Finding Happiness on a Small Organic Vegetable Farm
Farming includes a good measure of capriciousness. The farmer walks into the fields to bring to the land a human purpose: growing food for human consumption. Organic farming includes the work of disciplining this human purpose within the ecological character of the land. The capriciousness lies in the way this ecological character includes great variations in weather and flora and fauna: can the organic farmer adapt and prosper as must all other members of the land community? Insects, weeds, and weather all conspire to dash the best of winter plans. The problem is not simply economic. The willing of the farmer to confront the varying forces of weather, weed, and insect create spiritual as well as economic challenges.

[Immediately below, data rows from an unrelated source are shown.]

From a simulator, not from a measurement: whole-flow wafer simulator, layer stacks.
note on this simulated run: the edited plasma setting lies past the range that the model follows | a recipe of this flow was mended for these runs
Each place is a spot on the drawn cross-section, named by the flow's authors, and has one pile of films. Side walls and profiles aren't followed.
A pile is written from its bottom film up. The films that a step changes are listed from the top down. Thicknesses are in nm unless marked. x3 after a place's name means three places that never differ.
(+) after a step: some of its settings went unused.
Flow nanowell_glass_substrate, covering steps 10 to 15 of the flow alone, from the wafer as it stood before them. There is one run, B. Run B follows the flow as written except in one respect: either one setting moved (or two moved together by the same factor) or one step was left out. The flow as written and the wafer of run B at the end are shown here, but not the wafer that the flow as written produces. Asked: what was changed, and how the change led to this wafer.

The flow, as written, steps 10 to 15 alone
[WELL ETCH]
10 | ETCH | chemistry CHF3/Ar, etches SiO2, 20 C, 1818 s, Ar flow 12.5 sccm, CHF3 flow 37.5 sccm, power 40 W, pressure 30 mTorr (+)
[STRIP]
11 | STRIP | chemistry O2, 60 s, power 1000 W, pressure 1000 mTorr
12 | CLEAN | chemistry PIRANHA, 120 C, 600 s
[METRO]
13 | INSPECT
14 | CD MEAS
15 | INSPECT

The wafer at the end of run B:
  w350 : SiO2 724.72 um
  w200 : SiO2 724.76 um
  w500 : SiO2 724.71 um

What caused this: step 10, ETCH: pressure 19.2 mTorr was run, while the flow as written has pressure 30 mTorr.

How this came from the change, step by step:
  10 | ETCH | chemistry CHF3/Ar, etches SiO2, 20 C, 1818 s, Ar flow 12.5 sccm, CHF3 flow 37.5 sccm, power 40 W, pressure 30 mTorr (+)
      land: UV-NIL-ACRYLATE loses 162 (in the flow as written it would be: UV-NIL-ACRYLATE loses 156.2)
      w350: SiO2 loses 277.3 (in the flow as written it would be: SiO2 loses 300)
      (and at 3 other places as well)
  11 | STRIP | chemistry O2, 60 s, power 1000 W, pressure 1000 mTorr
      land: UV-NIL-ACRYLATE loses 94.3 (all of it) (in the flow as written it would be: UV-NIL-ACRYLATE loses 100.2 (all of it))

So how does a farmer stay happy, or, remain
energetic and filled with a sense of meaning and purpose? I appreciate the opportunity to say, without
argument, that we humans do not create our own meaning or happiness. I disagree with Jean-Paul Sartre. To enjoy meaning and happiness, all of us
need to experience something which provisions it. We choose what we take from the environment, but meaning and happiness
are found in the environment, not made by individuals. Sometimes, however, the environment seems
discouraging.
But not fundamentally so, I think, not even for
farmers.. A great contribution of the
Christian religion remains its attention to the psychology of happiness, and
for me, its most significant insight is found in Matthew 7: 19-22
Do not lay up for yourselves treasures on earth,
where month and rust consume and where thieves break in and steal, but lay up
for yourselves treasures in heaven, where neither moth nor rust consumes and
where thieves do not break in and steal.
For where your treasure is, there will your heart be also
I admit that I don't believe in the Christian
heaven, but the statement stands as a reminder to think carefully about what in
your environment makes you happy, farmer or not. Alas the good farmer who found meaning and happiness in the
abundance of sweet strawberries, the gentle perfume of ripe melons, the swirled
red and orange of heirloom tomatoes!
The point of meaning and happiness is that it should abide amid the
world's change; the attraction of the happy person is the way they stay
happy. Here is the existential
challenge, then, for the farmer; what within the farm landscape remains solid
and sturdy and good? What remains
solid and sturdy and good in the surroundings of any of us?
One thing we've learned to do on our farm is to try
and remember to work for the sake of the present and for the future, rather
than work to repair the past. The past
can’t change, of course, but how it affects our lives completely depends upon
what we do at every moment. On the
farm, this means that the past, with its memories of snow in April and cold
afterwards, needs a certain amount of ignoring: not forgetting, just ignoring. So we are building field hoophouses, for
example. The farmer still pays
attention to the environment, of course, but pays less attention to what is
settled and finished – this year, poor onion germination - and more attention to the possibilities
ahead. I still have watermelons to
plant. I suppose we all find ourselves
in similar situations.
I think of Plato's line in the Timaeus
Now the nature of the ideal being was everlasting,
but to bestow this attribute in its fullness upon a creature was
impossible. Wherefore he resolved to
have a moving image of eternity…
What abides in the farmer's experience is this
future with its possibility of "movement," or growth, perhaps. I can still build a hoophouse in field
number one, and so make the farm better.
Also, the farmer must bring to conscious awareness
the mysterious presence which seems to brood within the beautiful rural
landscape: the rumbling storms,
reddening tomato fruits, the play of light and shadow on green fields. It is the vague yet massive presence of
something full of feeling; this presence haunts the poetry of Wordsworth and
also Thoreau’s writings. There seems to
me among the blue broccoli, colored peppers (when we have any!), and scattered
winter squashes some distracting sense of an eternal working of all things. All I can say as a farmer is that, for me,
to hold this workings-of-all-things in experience is to escape all fear of a
poor summer.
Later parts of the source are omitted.